With some experiments, it turns out that the range 3-4 shows the second character:
$ printf 'αβγ' | cut -c 3-4
β
But that's just the same as the bytes 3 to 4:
$ printf 'αβγ' | cut -b 3-4
β
So the -c does not more than the -b for UTF-8.
I'd expect the locale setup is not right for UTF-8, but in comparison, wc works as expected;
It is often used to count bytes, with option -c (--bytes).
(Note the confusing option names.)
$ printf 'αβγ' | wc -c
6
But it can also count characters with option -m (--chars), which just works:
$ printf 'αβγ' | wc -m
3
So my configuration seems to be ok - but something is special about cut.

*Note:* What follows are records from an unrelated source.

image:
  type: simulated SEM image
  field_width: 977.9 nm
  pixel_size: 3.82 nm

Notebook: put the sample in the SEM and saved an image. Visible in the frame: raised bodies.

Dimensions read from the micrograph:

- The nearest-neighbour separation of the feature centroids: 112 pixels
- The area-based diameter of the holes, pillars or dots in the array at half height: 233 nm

Maybe it does not support UTF-8 at all? But it does seem to support multi-byte characters, otherwise it would not need to support -b and -c.
So, what's wrong? And why?
The locale setup looks right for utf8, as far as I can tell:
$ locale
LANG=en_US.UTF-8
LANGUAGE=en_US
LC_CTYPE=en_US.UTF-8
LC_NUMERIC="en_US.UTF-8"
LC_TIME="en_US.UTF-8"
LC_COLLATE="en_US.UTF-8"
LC_MONETARY="en_US.UTF-8"
LC_MESSAGES="en_US.UTF-8"
LC_PAPER="en_US.UTF-8"
LC_NAME="en_US.UTF-8"
LC_ADDRESS="en_US.UTF-8"
LC_TELEPHONE="en_US.UTF-8"
LC_MEASUREMENT="en_US.UTF-8"
LC_IDENTIFICATION="en_US.UTF-8"
LC_ALL=
The input, byte by byte:
$ printf 'αβγ' | hd
00000000 ce b1 ce b2 ce b3 |......|
00000006
-cis using the same code as-b. Did you have a look at the source code? Maybe you can find a hint what-cis actually meant for.